I have a data set of 200 observations and around 10 continuous variables. I would like to build a graphical model to study dependencies between variables.
Unfortunately, my data is not very stable. For instance, if I build my graph on a subsample of 180 out of my 200 observations, I will have quite a different graph from the one I obtain when considering the whole data set.
To solve this problem, I would like to use bootstrap. My algorithm would be
- consider B subsamples of my data and build B graphical models.
- compute a probability for each edge $e_{ij}: p_{ij}$ = # models in which $e_{ij}$ is selected / B
- define a threshold t and keep the edge e_ij in the final graph if and only if $p_{ij} > t$
If I run this algorithm different times, I will have B different samples and thus B different models and thus a different final graph (especially if t is low) each time. I would like to find B and t optimal so that I obtain the same final graph every run (reason for using bootstrapping).

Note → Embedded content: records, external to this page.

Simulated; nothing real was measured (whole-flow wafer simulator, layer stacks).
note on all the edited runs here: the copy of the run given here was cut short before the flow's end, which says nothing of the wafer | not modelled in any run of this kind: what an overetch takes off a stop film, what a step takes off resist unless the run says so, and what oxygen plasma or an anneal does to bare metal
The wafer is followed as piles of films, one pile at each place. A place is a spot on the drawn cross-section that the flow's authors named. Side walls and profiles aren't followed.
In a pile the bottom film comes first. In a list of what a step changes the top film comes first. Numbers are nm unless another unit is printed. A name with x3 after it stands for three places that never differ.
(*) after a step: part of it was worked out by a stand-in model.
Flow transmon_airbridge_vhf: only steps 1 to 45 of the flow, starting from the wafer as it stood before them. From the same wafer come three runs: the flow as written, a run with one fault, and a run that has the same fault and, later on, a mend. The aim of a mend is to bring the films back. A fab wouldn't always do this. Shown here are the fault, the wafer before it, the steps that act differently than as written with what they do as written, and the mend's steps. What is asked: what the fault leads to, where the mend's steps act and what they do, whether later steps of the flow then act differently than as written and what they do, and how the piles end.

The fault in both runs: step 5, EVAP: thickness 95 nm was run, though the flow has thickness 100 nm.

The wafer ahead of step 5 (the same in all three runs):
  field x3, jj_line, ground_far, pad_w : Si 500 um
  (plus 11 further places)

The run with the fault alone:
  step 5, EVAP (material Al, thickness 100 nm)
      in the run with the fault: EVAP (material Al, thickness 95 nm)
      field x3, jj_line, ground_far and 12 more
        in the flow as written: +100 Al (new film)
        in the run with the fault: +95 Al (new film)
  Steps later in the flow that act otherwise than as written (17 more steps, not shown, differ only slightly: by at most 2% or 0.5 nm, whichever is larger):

1) Does that make sense? How can I find these optimal B and t? For a B and t given, I could run the algorithm K times, obtaining K final graphs and compare them to see if they are similar. Do you know any measure of similarity between graphs?
Also, I know bootstrapping reduces variance but increases bias (my final graph from bootstrap will have less edges in general than the standard graph not using bootstrap, but it should be more stable).
2) How could I show that the variance has indeed been reduced (i.e that the graph is more stable, less influenced by outliers for instance, not overfitting) ? Is there a general method to do so in a non-supervised context please (no cross validation)? Basically, I would like to be able to prove that it is worth using bootstrap.